In the winter, my basement is pretty consistently 58 to 60 deg. F. Looking for recommendations of an extract recipe kit that is fairly forgiving, but designed to ferment at these temps. Right now, I’m at around 72 deg in the basement, which has been good for my recent brews. Just thinking ahead to the low temps coming in the next couple of months. I have no means of temperature control at the moment, so keep that in mind. Thanks!
steam, kolsch, alt, or cream ale. I make my house blonde/fo’ pilsner at that temp. Keep in mind though, consistent temperature is as, if not more important than actual temperature. Make sure to throw any of those in a water bath for the first week, then bring the fermenter upstairs to ensure good attenuation.

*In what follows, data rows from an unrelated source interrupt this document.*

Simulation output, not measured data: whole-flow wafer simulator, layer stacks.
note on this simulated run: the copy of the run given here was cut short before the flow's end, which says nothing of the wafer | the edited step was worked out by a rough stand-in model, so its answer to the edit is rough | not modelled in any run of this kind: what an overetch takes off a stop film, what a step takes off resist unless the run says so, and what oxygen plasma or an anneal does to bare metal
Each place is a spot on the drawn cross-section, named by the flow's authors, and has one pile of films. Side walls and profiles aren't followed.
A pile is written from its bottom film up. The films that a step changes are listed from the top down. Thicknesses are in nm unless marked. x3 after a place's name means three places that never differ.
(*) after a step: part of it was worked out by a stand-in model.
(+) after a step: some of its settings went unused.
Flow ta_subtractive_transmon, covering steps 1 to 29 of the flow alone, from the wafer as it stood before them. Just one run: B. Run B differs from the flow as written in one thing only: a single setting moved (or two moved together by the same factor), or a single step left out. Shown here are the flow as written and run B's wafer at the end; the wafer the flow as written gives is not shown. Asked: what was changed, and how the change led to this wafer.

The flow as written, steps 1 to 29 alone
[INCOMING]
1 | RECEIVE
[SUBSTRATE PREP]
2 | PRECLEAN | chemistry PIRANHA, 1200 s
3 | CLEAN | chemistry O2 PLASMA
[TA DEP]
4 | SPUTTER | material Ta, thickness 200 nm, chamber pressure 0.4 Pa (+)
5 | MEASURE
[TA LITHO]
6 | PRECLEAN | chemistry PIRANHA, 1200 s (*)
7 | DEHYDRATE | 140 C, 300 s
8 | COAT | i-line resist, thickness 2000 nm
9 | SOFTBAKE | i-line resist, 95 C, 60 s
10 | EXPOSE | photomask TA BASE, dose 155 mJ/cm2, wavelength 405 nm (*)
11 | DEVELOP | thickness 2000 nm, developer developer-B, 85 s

You may be able to get away with a Baltic Porter as well, or maybe even a biere de garde.
You can ferment most any ale at those temperatures if you pitch enough yeast. English ales will ferment just fine at low temperatures. US-05/WLP001 and Nottingham work great down there. So does Kolsch yeast 2565 etc. Just about any ale, except for Belgians and maybe hefeweizens, will turn out great at low temps. Just use 1.5 to 2 times as much yeast as normal to help compensate for the lower temperature.
Then after 3-4 days, if you are able to, you can also bring your fermenter up to warmer temperatures to finish the job without adverse effects on flavor. Most of the yeast-derived flavors arise in just the first few days of fermentation. After that, you are usually better off raising the temperature upwards – upper 60s or 70s is great for this. It keeps the yeast awake, lets the yeast clean up certain off-flavors, and ensures good attenuation. If you cannot raise the temperature, your beer will most likely still turn out great at sustained low temps. Some yeasts are more finicky than others, but most American and English ale yeasts perform better than you’d think at low temps, and the German ones too.
You might even toy around with lager beer styles at the 58-60 F range when it gets that cold. I have done this. It does make a more fruity beer in my experience, but it’s up to you to decide if that is an important factor or not. The Kolsch 2565 yeast works great in this range and produces very lager-like beers. The problem with 2565 is it takes 5-6 weeks to finish fermentation and to settle out. But it tastes great.